Life is good, thank you all for your prayers and your support.  As I’m sitting here writing this I miss you all so much.  You never realize how much you love all the people around you until you are so far away from them.  If only I could teleport back quickly and give you all a hug then I would feel better but for now I’ll just have to wait until May.  I love you all and I’m praying for you.

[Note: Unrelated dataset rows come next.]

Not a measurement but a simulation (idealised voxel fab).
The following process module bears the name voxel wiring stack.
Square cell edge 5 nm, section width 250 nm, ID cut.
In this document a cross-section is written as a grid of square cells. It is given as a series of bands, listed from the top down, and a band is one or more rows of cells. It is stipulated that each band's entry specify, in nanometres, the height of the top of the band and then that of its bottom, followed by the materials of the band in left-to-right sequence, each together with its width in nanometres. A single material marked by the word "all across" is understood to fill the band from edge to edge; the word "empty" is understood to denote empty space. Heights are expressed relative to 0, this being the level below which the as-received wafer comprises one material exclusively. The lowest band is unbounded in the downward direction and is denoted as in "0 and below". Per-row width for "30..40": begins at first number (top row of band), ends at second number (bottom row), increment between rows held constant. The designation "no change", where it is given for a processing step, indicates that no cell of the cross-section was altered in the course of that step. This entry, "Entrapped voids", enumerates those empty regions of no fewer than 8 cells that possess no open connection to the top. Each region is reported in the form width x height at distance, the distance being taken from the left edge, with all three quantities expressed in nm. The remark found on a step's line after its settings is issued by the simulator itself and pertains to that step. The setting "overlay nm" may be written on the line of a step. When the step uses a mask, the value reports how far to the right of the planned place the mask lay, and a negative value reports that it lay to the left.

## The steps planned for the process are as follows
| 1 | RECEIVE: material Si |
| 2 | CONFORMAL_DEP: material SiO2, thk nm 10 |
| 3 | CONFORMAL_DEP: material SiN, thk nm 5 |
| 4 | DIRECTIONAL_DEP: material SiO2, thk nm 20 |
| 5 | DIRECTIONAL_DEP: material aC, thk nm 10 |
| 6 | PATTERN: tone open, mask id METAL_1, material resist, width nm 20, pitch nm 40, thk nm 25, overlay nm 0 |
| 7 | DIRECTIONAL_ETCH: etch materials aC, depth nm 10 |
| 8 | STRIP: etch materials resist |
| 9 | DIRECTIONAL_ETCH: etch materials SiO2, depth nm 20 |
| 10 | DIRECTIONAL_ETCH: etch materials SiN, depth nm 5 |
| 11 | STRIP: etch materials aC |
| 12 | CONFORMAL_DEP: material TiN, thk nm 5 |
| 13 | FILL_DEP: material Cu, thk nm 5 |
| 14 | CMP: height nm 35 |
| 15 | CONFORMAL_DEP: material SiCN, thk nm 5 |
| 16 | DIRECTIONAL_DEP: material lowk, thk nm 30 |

8 responses to “He’s Called Me To…”

  1. You are very missed. I know that at night when you look up at those stars, witch you see more of there. Know that you are in our thoughts & prayers. Love and miss you T&A

  2. Alls I can say is that I’m crying, you inspire me hun. I miss you so much too. Your teleport comment cracked me up… Love you

  3. i miss you so much i really can’t wait to see you in May. Hadassah is growing so fast i tried to call you back will try again.
    i am praying for you and so proud of your
    accomplishments. I love the pictures of your
    kids and i can’t wait to see more of them
    Love you girly
    Lorrunda

  4. So I went and mailed your box today and in trying to hurry to get it sent out I forgot that I included my half written letter inside, I never got to finish it so when you’re reading it it will just end abruptly. lol oh well. Your box is in God’s hands that it will get there before you leave. Love ya much!!!

  5. Melissa:
    I am Kathleen Ingram, Carrie Ingram’s mom.
    What a mature insight you have for God! I loved reading your blog and knowing that you are truly doing God’s work. Keep up your strength and zeal. You are an amazing young woman, I can tell! Take care of each other. You are in my daily prayers.